Skip to main content

Digitization Guidelines

The Massachusetts Archives offers procedures and best practices for digitizing textual documents, graphics, and photographs using a scanner. These recommendations do not cover procedures for digitizing bound volumes, rare materials, or reformatting audiovisual media.

For assistance digitizing such materials, please contact the Digital Archives staff. This page conforms to current standards established by the Federal Agencies Digital Guidelines Initiative (FADGI) for image capture and storage.

1. Survey Documents Designated for Scanning

Examine the physical characteristics of the documents, especially the following elements:

  • Font size
  • Whether or not any handwriting is present
  • Whether or not any color is present
  • The presence of staining, fading or discoloration
  • The presence of images, graphs, or tables

Also assess the fragility of the document. Some documents may have rips, tears, creases, or crumbling edges that prevent certain types of scanning, requiring specialized handling. Feed scanners are unsuitable for fragile items and may require the use of a flatbed scanner.

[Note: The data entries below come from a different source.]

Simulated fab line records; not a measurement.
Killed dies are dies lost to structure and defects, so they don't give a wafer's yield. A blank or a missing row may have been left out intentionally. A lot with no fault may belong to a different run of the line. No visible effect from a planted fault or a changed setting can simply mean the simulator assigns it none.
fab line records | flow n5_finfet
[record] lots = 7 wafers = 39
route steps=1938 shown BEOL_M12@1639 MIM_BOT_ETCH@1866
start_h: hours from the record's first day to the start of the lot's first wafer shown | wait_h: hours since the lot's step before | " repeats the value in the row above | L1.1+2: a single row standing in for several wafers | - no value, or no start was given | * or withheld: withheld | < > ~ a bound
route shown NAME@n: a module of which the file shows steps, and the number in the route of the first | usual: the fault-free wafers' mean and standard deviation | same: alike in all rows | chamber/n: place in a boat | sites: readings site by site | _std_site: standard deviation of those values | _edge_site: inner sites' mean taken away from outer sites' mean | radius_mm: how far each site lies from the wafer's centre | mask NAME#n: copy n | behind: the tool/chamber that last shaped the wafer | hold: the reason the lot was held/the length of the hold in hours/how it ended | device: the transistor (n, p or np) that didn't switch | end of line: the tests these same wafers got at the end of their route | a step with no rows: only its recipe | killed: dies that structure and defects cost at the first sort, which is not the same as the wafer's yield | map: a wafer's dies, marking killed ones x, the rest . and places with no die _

If you have concerns about the state of your records, and whether they can withstand the scanning process, reach out to your scanning service representative or the Digital Archives team.

2. Determine the Type of Digital Record to be Created

Digital records are created for various purposes. The most common examples of digitized materials include:

  • Record Copy – The single copy of a document, often the original but sometimes a digital surrogate, which is designated as the official copy for reference and preservation. If you plan to scan the record and destroy the physical original, the digital surrogate would become the record copy and must be Archival/Preservation/Master quality.
  • Archival/Preservation/Master Copy – These are the highest quality files by resolution. They represent, as closely as possible, the information contained in the original. They are unedited and either uncompressed or stored using lossless compression. They serve as the long term, sustainable copy, and can also serve as a digital surrogate for a non-digital object. Machines tend to take longer to produce preservation copies due to their large file sizes.
  • Access Copy – These are lower quality copies of the original scan, intended for daily use, web access, and sharing. They are smaller images that fit more easily on a monitor, and can be downloaded quickly without a fast network connection. Access copies should be created after archival copies are made.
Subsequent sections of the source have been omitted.